In 612, the Babylonians and Medes captured the Assyrian capital Nineveh (more). Hilakku survived the collapse of Assyria. A new kingdom came into being, in which both areas were united. Its capital was Tarsus. The Greeks rendered the title of its kings, suuannassai, as syennesis, and the name of the country as Cilicia.
The first syennesis we know about, is mentioned by the Greek researcher Herodotus of Halicarnassus (fifth century BCE). He tells that in 585, the syennesis and one Labynetus of Babylon (probably the future king Nabonidus) negotiated a peace treaty between king Alyattes of Lydia and Cyaxares, the leader of the Medes. The story confirms that Cilicia was at this time an independent power and did not belong to the Babylonian empire of king Nebuchadnezzar.
This syennesis was succeeded by one Appuašu, who withstood an invasion of the Babylonian army under king Neriglissar in 557/556 (ABC 6). It had been argued that Cilicia was invaded because it had become a protectorate of the Median empire, or may have appeared to have become a Median subject. We can not know.
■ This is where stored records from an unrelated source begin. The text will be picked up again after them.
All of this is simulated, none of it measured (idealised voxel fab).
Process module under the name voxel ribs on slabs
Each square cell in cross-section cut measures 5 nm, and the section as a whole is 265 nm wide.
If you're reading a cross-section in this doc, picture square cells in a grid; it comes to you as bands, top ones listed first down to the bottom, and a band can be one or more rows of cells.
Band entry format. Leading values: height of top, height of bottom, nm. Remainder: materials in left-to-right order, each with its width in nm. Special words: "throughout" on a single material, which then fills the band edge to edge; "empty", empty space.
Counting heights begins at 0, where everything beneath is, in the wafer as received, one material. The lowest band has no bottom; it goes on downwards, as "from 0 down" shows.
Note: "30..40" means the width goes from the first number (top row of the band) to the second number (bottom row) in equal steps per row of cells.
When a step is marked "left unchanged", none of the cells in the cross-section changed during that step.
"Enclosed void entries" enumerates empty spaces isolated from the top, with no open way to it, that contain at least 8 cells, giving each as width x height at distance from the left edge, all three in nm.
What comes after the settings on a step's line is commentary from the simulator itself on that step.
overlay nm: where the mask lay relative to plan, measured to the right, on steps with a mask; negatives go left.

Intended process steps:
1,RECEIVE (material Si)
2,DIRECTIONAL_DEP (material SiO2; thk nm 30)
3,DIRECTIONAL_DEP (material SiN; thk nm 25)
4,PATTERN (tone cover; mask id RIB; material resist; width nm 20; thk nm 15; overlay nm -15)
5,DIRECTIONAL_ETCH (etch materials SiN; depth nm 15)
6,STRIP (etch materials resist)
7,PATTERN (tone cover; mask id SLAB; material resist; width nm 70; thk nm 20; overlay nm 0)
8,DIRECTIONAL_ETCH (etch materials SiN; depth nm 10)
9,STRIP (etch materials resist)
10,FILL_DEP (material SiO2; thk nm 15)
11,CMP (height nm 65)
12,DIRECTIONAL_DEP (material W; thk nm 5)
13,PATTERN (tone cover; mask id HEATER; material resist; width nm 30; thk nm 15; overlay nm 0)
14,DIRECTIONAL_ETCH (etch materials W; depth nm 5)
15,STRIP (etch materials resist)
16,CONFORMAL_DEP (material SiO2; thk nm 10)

It is certain that in 547/546, the Persian king Cyrus the Great campaigned in the countries west or north of the Tigris. Unfortunately, our source (the Chronicle of Nabonidus) contains a lacuna. It is not impossible (but unlikely) that Lydia is meant, where king Croesus was defeated. However this may be, at some time in the 540s, Cyrus added Cilicia to the Achaemenid empire, making the syennesis (perhaps Appuwašu) a vassal king. Babylonian sources do not mention imported Cilician iron after 545, which strongly suggests that there were no trade contacts any more.
After the reign of a man named Oromedon, who is just a name, the next syennesis is better known. The Persian king Xerxes chose Cilicia to gather a large army to attack the Greek homeland (481 BCE). Next year, the syennesis served as one of the commanders in the Persian navy. He is known to have married his daughter to Pixodarus, a Carian leader.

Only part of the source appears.